Creating DGL partition graph with halo nodes as 0

pranjaln · July 10, 2023, 7:41am

I have used the DGL Metis partitioner script mentioned here (https://docs.dgl.ai/en/0.8.x/tutorials/dist/1_node_classification.html#sphx-glr-tutorials-dist-1-node-classification-py) to partition the papers-100M graph into 4 partitions. I want to create subgraphs from the existing partitions with halo hops as 0 (by default, it is 1 in the partitioning script). The following function is something I have come up with.

def create_subgraph(rank: int) -> dgl.DGLGraph:
    """
    Creates a subgraph local to the worker consisting of only inner nodes
    :param rank: The rank for which the subgraph needs to be returned
    :return: dgl subgraph
    """
    print(f"Loading the subgraph for - {rank}")
    partition_tuple = dgl.distributed.load_partition(
        part_config='papers-4/ogbn-papers100M.json',
        part_id=rank,
        load_feats=True
    )
    g = dgl.node_subgraph(
        partition_tuple[0],
        partition_tuple[0].ndata['inner_node'] == 1
    )
    g.ndata['feat'] = partition_tuple[1]['_N/feat']
    g.ndata['label'] = partition_tuple[1]['_N/labels']
    g.ndata['train_mask'] = partition_tuple[1]['_N/train_mask']
    g.ndata['test_mask'] = partition_tuple[1]['_N/test_mask']
    g.ndata['val_mask'] = partition_tuple[1]['_N/val_mask']
    g = dgl.add_self_loop(g)

    return g

Is this the right way to go, or am I missing something? rank is the part of the graph that needs to be loaded.
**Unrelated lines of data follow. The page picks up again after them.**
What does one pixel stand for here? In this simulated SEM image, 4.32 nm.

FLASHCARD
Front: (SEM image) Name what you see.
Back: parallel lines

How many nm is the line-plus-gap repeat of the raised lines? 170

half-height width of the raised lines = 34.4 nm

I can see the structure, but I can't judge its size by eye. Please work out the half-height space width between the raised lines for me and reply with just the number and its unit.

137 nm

minjie · July 12, 2023, 11:25am

Hi,

I think the easiest way is to use dgl.remove_nodes (which internally calls node_subgraph too). I think your code otherwise looks good to me. Did you encounter any errors?

pranjaln · July 12, 2023, 11:44am

@minjie I did not encounter errors, but the number of training nodes in DistDGL partitions and using this function are not consistent. But this shouldn’t be happening, right since I am only removing Halo nodes.

minjie · July 12, 2023, 12:42pm

node_subgraph will relabel node IDs. To make them consistent, you need to (1) create a train/val/test mask that has the same number of elements with the number of nodes of partition_tuple[0]; (2) attach the mask to the graph partition using g.ndata; (3) call node_subgraph which will handle the ID mapping automatically for you.

pranjaln · July 17, 2023, 11:30am

Hey @minjie
I ran a partitioning script to partition the graph ogb-papers100M into 4 parts -


import dgl
import torch as th
from ogb.nodeproppred import DglNodePropPredDataset
data = DglNodePropPredDataset(name='ogbn-papers100M')
graph, labels = data[0]
labels = labels[:, 0]
graph.ndata['labels'] = labels

splitted_idx = data.get_idx_split()
train_nid, val_nid, test_nid = splitted_idx['train'], splitted_idx['valid'], splitted_idx['test']
train_mask = th.zeros((graph.number_of_nodes(),), dtype=th.bool)
train_mask[train_nid] = True
val_mask = th.zeros((graph.number_of_nodes(),), dtype=th.bool)
val_mask[val_nid] = True
test_mask = th.zeros((graph.number_of_nodes(),), dtype=th.bool)
test_mask[test_nid] = True
graph.ndata['train_mask'] = train_mask
graph.ndata['val_mask'] = val_mask
graph.ndata['test_mask'] = test_mask

dgl.distributed.partition_graph(graph, graph_name='ogbn-papers100M', num_parts=4,
                                out_path='papers-4',
                                balance_ntypes=graph.ndata['train_mask'],
                                balance_edges=True,
                                num_hops=2)

I then try to load a partition using the code snippet -

partition_tuple = dgl.distributed.load_partition(part_config='papers-4/ogbn-papers100M.json', part_id=0, load_feats=True)

The partition_tuple[0] is the graph object and partition_tuple[1] consists of features and labels. However, it seems that partition_tuple[1] only contains the features from inner nodes and not of all nodes, as is evident from the output of the following code snippet.

print(partition_tuple[0].num_nodes(), partition_tuple[1]['_N/feat'].shape, torch.nonzero(partition_tuple[0].ndata['inner_node']).shape)
59883684 torch.Size([27230116, 128]) torch.Size([27230116, 1])

Is there a way to store the features and labels of all nodes (inner and HALO nodes) while partitioning?

minjie · July 20, 2023, 4:36am

Yes, each partition only stores the inner node features/labels by design because otherwise there will be a lot of data redundancy. I don’t think DGL currently supports keeping features/labels of HALO nodes. You may need to customize your own implementation.

system · August 19, 2023, 4:36am

This topic was automatically closed 30 days after the last reply. New replies are no longer allowed.